The following from a reader:
I have been accused, on a forum, of being a second-class Christian because I have stated that I cannot understand Trinitarian doctrine [as presented in the Athanasian creed]. I have stated that I do accept the Apostles' Creed, but that is not seemingly good enough. So I have asked for clarification from forumites as to why they believe not only that the doctrine is true, but that believing it is a must for 'full fellowship'.
My reader goes on to say that the responses of his fellow forum members were unsatisfactory. His main question is: "What practical difference does a belief or non-belief in the Athanasian doctrine of the Trinity make?" My reader accepts and tries to live by the the Apostles' Creed, but doesn't understand the Athanasian Creed. As well as he might not, given the logical difficulties of the doctrine.
To answer the reader's question: no practical difference to speak of.
The underlying problem, as it seems to me, is that of the relative importance of doctrine and practice. In every religion there is both. Are they of equal importance? Or is one more important that the other? I suggest that, while both are important,
1. Practice is more important than doctrine;
2. Theological doctrines are necessary makeshifts, feeble human attempts at conceptualizing what by its very nature must remain in the main beyond the human conceptual horizon in this life;
3. Doctrinal disputes can and often do lead to acrimonious controversies that are the exact opposite of conducive unto salvation.
The two central precepts of Christianity are: Love God with your whole heart, whole soul, and whole mind, and love your neighbor as yourself. What exactly is enjoined by these two absolutely central precepts may be reasonably discussed, and ought to be. But we know more or less what they mean and require of us. And we know more or less what would be incompatible with their practical realization.
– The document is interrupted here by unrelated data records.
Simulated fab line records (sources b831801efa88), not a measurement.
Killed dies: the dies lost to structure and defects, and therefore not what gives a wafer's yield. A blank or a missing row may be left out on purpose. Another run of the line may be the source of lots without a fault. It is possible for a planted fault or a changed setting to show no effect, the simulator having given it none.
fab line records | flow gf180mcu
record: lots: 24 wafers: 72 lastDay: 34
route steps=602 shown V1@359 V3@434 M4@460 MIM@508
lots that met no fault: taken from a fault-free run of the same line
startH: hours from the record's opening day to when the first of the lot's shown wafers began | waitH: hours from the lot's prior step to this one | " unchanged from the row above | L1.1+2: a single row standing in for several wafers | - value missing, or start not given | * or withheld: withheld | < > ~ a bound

To love God is not to love one's ideas about God. For then one is loving, not God, but products of one's own ego. A theologian in love with his own pet formulations is arguably a high-level idolater. And analogously for the doctrinal formulations of one's church or sect.
And it would seem that bitter, rationally unresolvable dispute about exceedingly abstruse questions is not at all conducive to love of neighbor, and is in fact in many cases incompatible with such love. Consider some such theological nicety as the filioque clause. The question is whether the Holy Ghost proceeds from the Father and the Son -- filioque means 'and the Son' -- or from the Father directly. Quite apart from the question of what practical difference this could make in the life of a believer, does the question have a sense clear enough to permit a rational solution?
The Athanasian Creed, quite unlike the Apostles' Creed, makes subscription to verbally precise Trinitarian and Christological doctrines a necessary condition of salvation. Their verbal precision, however, has not prevented centuries of debate as to their exact meaning and coherence. To hurl an anathema at anyone who fails to accept them on pain of damnation strikes me as nothing more than an expression of the human-all-too-human need for doxastic security. People have a terribly strong need to be secure in their beliefs even when the beliefs in question are plainly open to serious doubt.
Mature religion, I would say, is more quest than conclusions.